Hydro plant or no, the city of Aspen is still facing 23 more years of up to $360,000 in annual debt service costs for the bonds voters approved in 2007 to partially finance the energy project.
Local voters handed the city and its plans for a Castle Creek Energy Center a loss in this month’s election, when just over 51 percent voted “no” on an advisory question asking if the city should continue pursuing the project.
City Council is planning to meet in January to discuss the implications of the vote, the future of the project and other options related to city energy policy. Many project opponents are hoping the vote signaled the end of any city involvement with the project. Others note that since the vote was not legally binding, the city is within its rights to continue pursuing a hydropower station, which would increase existing municipal diversions from Castle and Maroon creeks to generate electricity. Others still, even some who voted “no” on the ballot question, want to see the city hit the pause button and re-evaluate the project, and potentially revive it later once outstanding community concerns have been addressed.
One thing is certain: When the city went to market with $5.5 million in general obligation bonds in 2008, following the affirmative vote approving the debt in 2007, it committed itself to a total repayment cost of $9.52 million through 2035. The bonds carry interest rates of between 1.9 percent and 4.85 percent, depending on when they are scheduled to mature, city finance director Don Taylor said. This means the annual debt service on the bonds costs the city between $350,000 and $360,000 a year, he said.
While it has since been paying the debt service on those bonds out of water department funds, by mid-decade the city had planned to start paying the bonds back directly with revenue generated by the hydro plant, Taylor said.
It’s likely, Taylor noted, that water rates would have to be increased at some point to cover the bond repayments if revenue from the hydro plant never materializes. The city evaluates its water rates every two years, and recently increased rates to bring them in line with the actual cost of service.

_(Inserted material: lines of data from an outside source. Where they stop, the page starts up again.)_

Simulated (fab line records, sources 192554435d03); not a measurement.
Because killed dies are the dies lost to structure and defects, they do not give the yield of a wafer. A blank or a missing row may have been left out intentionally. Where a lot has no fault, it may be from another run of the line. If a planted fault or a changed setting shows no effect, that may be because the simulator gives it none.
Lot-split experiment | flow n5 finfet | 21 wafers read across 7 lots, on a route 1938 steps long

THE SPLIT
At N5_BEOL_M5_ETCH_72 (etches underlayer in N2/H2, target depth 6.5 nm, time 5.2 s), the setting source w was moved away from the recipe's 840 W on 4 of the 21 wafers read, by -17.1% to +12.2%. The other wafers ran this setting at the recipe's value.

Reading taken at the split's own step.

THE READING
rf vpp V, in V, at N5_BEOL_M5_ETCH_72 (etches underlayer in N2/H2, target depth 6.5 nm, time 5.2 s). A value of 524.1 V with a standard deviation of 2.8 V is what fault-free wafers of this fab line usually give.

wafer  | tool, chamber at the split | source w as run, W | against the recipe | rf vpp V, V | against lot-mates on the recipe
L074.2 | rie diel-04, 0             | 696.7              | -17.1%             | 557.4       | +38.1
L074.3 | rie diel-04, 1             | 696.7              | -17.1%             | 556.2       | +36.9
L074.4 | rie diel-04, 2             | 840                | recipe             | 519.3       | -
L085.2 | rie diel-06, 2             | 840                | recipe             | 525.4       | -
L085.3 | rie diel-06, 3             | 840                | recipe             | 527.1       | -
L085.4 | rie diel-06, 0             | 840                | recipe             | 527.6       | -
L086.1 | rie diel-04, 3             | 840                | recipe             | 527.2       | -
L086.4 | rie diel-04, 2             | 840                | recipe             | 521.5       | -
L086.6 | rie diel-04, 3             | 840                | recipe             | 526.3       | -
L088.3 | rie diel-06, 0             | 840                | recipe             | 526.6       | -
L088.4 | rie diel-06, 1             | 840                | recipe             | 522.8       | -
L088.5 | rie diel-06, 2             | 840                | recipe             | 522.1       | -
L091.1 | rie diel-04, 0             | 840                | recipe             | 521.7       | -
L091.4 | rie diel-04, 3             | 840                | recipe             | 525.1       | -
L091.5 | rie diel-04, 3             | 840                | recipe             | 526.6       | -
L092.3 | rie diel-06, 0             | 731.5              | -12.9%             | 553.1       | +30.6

Through 2012, the city has paid $1.47 million toward the hydro bonds, Taylor said. It makes an interest payment semi-annually, and pays down the principal once a year, he said.
About $7 million has been spent on various components of the project, including a 4,000-foot-long penstock that also works as an emergency drainline for the city’s Thomas Reservoir; the city also already purchased the proposed plant’s turbine. The total budget to complete the project, initially estimated at $6.2 million in 2007, has grown to $10.5 million.